Venezuela, the shadow agenda / Venezuela, la oscura causa

By Cheryl LaBash
March 6, 2018

In the August 2017 documentary, “Venezuela, the Shadow Agenda,” director Hernando Calvo Ospina challenges prevailing corporate media storylines attacking Bolivarian Venezuela and Nicolás Maduro, its president.

Oil is the root and prized goal of the U.S. effort to destabilize Venezuela today. So says Calvo Ospina through interviews with historians, economists, journalists and an oil expert.

How much oil? U.S. Geological Survey says Venezuela has 28 percent of the world’s recoverable oil reserves. According to Carlos Mendoza, Venezuelan oil expert, only 4 percent of the reserves have been developed. Venezuelan oil fields established as long ago as 1913 are still producing half a million barrels of oil per day. Other fields have produced since 1925, 1930 and 1956.

The late President Hugo Chávez Frias and his successor Nicolás Maduro Moro are not the first Venezuelan leaders to attempt to use Venezuelan resources for national development. In 1904 President Cipriano Castro expropriated the New York & Bermudez Company, which had been exporting Venezuelan asphalt since 1885 without any significant payment to the country. This president was deposed, with the support of the U.S. Navy, as were numerous later presidents who challenged the imperialists or the Venezuelan oligarchy.

This history is key to understanding the current so-called “humanitarian” crisis in Venezuela, manufactured by Washington.

The addition of that seemingly minor word lays the basis for military intervention by the U.S. The intervention could be direct. Or it could be through the U.S. regional surrogate regime in Colombia, Venezuela’s neighbor and home to seven U.S. bases.

The collusion of the capitalist corporate media in manufacturing the lie has been denounced by the president of Telesur, who points out U.S. reporters are assigned to cover lines outside stores and shortages, not the people’s power growing in the country.

Like the lies about weapons of mass destruction that preceded the disastrous U.S. invasion of Iraq, the false, calculated images of instability and shortages become an excuse for political and military intervention or for potential secession of the oil-rich Maracaibo region.

Latin America and the Caribbean are pushing back against imperialism’s offensive to overturn popular advances in what the U.S. considers its “backyard” — Bolivarian Venezuela, Bolivia, Ecuador and Cuba. Also targeted are the Community of Latin American and Caribbean States as a Zone of Peace,  the People’s Trade Treaty of the Bolivarian Alliance for the People of Our America, and Petro Caribe.

These initiatives and experiments in cooperative development and trade have inspired hope around the world by spreading literacy, health care and the uplift of the disenfranchised, Indigenous, African descendants, women, LGBTQ (GBTQi) and gender nonconforming people.

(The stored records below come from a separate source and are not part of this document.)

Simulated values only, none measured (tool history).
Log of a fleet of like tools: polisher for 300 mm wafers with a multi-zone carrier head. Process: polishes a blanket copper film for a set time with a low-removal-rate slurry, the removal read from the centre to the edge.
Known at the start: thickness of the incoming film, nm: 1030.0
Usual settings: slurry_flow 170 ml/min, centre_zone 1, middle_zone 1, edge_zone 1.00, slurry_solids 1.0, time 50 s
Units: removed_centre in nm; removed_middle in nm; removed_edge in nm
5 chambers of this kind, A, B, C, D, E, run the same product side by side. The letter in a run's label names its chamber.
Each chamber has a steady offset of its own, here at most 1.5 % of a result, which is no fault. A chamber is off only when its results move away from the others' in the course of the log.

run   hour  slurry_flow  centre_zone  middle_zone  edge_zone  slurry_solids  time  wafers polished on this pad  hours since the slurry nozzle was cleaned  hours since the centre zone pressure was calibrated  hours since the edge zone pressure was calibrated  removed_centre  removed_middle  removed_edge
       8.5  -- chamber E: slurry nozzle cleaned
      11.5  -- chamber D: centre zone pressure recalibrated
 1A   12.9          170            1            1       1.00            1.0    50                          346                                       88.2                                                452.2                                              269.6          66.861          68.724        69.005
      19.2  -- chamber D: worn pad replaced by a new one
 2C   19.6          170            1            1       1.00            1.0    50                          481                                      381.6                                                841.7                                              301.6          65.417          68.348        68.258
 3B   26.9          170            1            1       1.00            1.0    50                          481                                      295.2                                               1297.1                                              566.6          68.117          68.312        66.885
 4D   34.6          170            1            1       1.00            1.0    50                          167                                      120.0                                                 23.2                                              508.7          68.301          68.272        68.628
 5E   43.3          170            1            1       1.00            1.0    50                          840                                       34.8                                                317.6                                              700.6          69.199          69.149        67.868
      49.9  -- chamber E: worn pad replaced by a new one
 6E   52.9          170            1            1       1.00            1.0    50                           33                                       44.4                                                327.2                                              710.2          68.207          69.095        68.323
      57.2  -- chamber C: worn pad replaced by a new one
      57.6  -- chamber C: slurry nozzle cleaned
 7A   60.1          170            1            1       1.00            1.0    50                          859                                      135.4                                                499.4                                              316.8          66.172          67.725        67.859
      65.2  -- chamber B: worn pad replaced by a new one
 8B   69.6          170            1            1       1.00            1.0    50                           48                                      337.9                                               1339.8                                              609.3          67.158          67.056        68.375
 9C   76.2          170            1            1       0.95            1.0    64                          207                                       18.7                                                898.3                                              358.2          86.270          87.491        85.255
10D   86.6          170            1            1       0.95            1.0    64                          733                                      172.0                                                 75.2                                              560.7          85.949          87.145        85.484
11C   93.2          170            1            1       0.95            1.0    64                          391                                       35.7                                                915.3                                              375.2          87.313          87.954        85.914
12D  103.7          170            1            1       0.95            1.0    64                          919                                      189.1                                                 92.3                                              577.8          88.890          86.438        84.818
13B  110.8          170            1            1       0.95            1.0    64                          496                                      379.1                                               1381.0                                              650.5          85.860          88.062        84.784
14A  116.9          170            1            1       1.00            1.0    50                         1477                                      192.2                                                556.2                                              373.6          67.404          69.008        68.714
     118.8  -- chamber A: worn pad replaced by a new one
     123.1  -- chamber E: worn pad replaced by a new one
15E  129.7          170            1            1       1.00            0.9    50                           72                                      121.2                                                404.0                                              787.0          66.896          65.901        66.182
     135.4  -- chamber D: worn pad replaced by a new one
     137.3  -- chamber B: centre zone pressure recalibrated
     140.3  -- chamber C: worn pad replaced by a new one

Paul Gillman, a rock musician, explained that the Venezuelan rulers hated Chávez because he was Black, without a degree and not part of the bourgeoisie: “He made visible the invisible people, that 80 percent who were poor, the 40 percent who lived in extreme poverty. Chavez gave voice, vote and power to the people.”

Has the mutlifaceted media campaign against Venezuela made you wonder what is going on there? The documentary, “Venezuela, the Shadow Agenda,” exposes imperialist machinations and arms us with facts and history to defend President Maduro and Venezuela. USA/CIA, hands off Venezuela!

“Venezuela, the Shadow Agenda” (“Venezuela, la oscura causa”), 38 min., Spanish with English subtitles: youtu.be/acZjQ1t9MXg.